There are a lot of smart, savvy characters on this show. But Ted? Not one of them. He’s bumbling and dense when it comes to the seriousness of what’s going on here. He asks Skyler to uncook the books and seems surprised when she says it doesn’t work that way.
And thus we get one of Skyler’s funniest scenes ever, probably the funniest. Like Walt, we’ve seen time and again that she can be a pretty good manipulator and liar when she needs to be. Ain’t they a pair, Skyler and Walt. And this is just hilarious; Skyler really assumes her new persona without flinching. I think that Ted and the IRS dude both have a moment of of being distracted by or at least checking out her pink push-up bra. One of my favorite lines has to be when Skyler says she got lost because the building has so many doors. And then there’s “I’m a real paper person,” and “input into The Quicken.” She just totally inhabits this dumb blonde kinda slutty character for this meeting, and turns it off the moment the IRS dude leaves.
And her plan worked with the IRS guy, but not for Ted. It seems ridiculous that he can’t grasp the seriousness of the audit, or what will happen if he doesn’t pay. The crazy thing is, I think we all know people like that in real life, people who would do exactly what Ted is doing, who would just see that they’re off the hook in the here and now and wouldn’t pay the back taxes and would scramble to find some other fix or get-out-of-jail-free-card when the shitstorm hits. I know that I know people like that in real life. So in the end, Skyler bought herself some time, but the issue of the IRS audit doesn’t seem to be going away.
What’s Skyler doing, looking at all Walt’s money in the bags in the crawl space? What’s she thinking?
Hank is HOT on the trail. The last time he was this close, he tracked Walt and Jesse to the RV. The gunshot and Hank’s recovery took him out for awhile, but he’s so on it now. And, just like last time with the RV search, Hank is going off the DEA protocol and acting on his own. Not a great combination for Gus, Mike, Walt, Jesse, or even Hank himself if he wants to live.

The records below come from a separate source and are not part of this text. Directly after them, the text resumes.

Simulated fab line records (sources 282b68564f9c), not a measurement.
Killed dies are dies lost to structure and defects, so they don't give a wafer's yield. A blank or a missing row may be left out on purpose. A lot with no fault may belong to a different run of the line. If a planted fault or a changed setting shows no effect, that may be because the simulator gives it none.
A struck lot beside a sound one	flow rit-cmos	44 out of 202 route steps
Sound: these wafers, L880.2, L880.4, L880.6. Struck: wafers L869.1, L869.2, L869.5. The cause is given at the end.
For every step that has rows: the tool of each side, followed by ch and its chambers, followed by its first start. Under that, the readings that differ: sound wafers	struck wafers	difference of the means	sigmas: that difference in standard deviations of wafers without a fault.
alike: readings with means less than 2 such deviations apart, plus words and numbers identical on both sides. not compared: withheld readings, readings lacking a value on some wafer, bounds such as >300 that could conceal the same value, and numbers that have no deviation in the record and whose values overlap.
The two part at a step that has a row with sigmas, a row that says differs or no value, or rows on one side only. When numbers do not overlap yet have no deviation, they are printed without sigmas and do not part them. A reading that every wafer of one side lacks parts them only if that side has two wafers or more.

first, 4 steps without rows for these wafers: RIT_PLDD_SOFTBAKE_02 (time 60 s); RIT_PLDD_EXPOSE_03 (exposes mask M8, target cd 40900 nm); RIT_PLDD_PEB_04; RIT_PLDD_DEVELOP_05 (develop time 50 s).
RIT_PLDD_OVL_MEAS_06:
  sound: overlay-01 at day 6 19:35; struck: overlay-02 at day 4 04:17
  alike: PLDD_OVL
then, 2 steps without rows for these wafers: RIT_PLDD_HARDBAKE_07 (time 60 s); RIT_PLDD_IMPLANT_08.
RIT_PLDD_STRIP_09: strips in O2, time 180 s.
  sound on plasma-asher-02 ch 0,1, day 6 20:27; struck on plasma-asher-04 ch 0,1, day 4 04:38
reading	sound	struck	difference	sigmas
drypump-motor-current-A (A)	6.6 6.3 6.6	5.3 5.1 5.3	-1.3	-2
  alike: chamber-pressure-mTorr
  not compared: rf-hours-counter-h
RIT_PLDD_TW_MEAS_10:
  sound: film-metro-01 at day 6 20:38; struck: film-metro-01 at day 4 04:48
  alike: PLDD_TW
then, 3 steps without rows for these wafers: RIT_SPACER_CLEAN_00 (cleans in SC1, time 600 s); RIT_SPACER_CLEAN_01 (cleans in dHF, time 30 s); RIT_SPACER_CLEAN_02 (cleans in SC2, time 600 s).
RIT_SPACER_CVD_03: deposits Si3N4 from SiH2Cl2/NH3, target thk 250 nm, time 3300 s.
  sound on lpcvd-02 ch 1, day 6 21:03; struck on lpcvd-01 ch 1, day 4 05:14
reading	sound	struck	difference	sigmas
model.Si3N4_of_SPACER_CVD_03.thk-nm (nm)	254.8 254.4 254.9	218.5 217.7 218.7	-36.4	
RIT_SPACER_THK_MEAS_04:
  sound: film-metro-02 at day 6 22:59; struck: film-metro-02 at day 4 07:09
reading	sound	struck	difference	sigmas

Gus, Mike and Tyrus seem pissed at Walter for driving Hank around, but that’s also their saving grace. If they didn’t have Walt telling them what Hank was up to, they’d be caught. Gus might not have known about the bug, and definitely wouldn’t have known about Hank’s intentions to come out to the factory farm. In a way, they are extremely lucky to have Walt as a line to Hank’s doings, because really, it would look suspicious if Hank wound up dead after pursuing this when everyone else thinks Gus and co. are innocent. It could bring a lot more DEA attention to Gus if suddenly the one man who suspects him and is investigating him ends up dead.
Still, it looks from Mike’s question to Jesse that killing Hank may be on the menu. And Jesse, he tries to make an argument for Hank alive. It’s a nice touch because Jesse hates Hank. He even says that thing to Walt about mixing one plus douchebag with one minus douchebag and getting zero douchebags, which was his Jesse-ism way of saying let Gus and Hank kill each other. But when it’s more real, he makes that argument and also says that if they kill Hank, Mr. White will stop cooking for Gus. I don’t think Jesse particularly cares about Hank, he probably still hates him, but he’s saying this for Walt, and because of the importance of family.
Jesse does a lot for Walt in this episode, which is important for setting up what he says later. At Gus’s house, when Gus asks if he can cook Mr. White’s crystal, Jesse has that great line, “You wanna talk like men? Let’s talk like men. You kill Mr. White, you’re going to have to kill me too.” Such powerful stuff.
But that’s not the only loyalty going on. Mike saves Jesse after that guy’s head gets shot right in front of Jesse and Jesse stands frozen. Jesse and Mike have developed a sort of, well friendship might be too strong a word now but some sort of bond. And that makes Jesse’s predicament more complicated.
“Next time, move your feet. Run and so forth.”
Mike is once removed from Gus, who Jesse’s supposed to kill. He keeps telling Walt he’ll do it, but every episode this seems less likely to actually happen. And yes, Jesse and Gus ate out of one pot but they had separate bowls. I think if Jesse truly wanted to slip Gus some ricin, he would’ve found a way.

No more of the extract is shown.